Music Reviews

Meat Beat Manifesto

R.U.O.K?

Run

For anyone versed in industrial experimentation, modern breaks or pioneering electronica, Meat Beat Manifesto needs little by way of introduction. For everyone else, the bite-size biography is this: Jack Dangers, a.k.a. MBM, has spent over a decade pushing the envelope when it comes to breakbeats, making his mark not only with his sample-laden original productions but also through the resculpting of Depeche Mode, Nine Inch Nails and David Bowie tracks. R.U.O.K? is the first full-length outing for Dangers since 1998’s Actual Sounds + Voices, and his seventh album release.

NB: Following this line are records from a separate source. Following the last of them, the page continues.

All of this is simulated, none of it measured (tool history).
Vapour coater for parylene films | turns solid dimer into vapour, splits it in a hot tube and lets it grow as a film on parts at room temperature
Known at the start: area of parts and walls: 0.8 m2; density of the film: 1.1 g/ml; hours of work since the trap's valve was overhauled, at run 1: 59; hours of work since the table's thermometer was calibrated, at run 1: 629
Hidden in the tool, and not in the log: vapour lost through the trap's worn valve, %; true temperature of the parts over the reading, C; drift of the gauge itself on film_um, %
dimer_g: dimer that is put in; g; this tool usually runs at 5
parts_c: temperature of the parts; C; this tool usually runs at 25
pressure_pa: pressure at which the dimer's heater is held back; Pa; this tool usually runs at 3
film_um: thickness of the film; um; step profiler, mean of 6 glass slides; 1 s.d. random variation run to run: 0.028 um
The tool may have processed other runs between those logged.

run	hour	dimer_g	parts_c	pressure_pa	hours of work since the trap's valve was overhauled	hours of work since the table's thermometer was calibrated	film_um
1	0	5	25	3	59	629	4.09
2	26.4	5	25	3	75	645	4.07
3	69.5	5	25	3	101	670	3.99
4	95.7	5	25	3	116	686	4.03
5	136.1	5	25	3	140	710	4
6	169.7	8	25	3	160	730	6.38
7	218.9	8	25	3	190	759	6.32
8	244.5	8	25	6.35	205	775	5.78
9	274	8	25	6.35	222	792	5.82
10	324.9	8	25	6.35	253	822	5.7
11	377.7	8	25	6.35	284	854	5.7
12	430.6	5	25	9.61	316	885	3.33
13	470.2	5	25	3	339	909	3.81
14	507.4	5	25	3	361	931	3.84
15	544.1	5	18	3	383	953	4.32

Minimalism is the name of the game here; a conscious decision for Dangers, who says he cut back on the use of rhythm samples considerably for this record. Uncluttered beats sit alongside synth bleeps, instrumental snippets and spoken word samples, gently wrapped up in eerie production. There’s a detachment, a coldness, to the processing and mixing on R.U.O.K? that makes listening to it feel a little disconcerting. The precision with which the music unfolds gives it a sense of purpose, though – the admirable technical details possess a distinctly mathematical quality.

Despite the “back to basics” ethos, Dangers doesn’t inject very much humanism into R.U.O.K? at all. I suspect this was intentional, although moments of greater emotional color might have turned what is an exemplary post-breaks exploration by a master into something brilliant.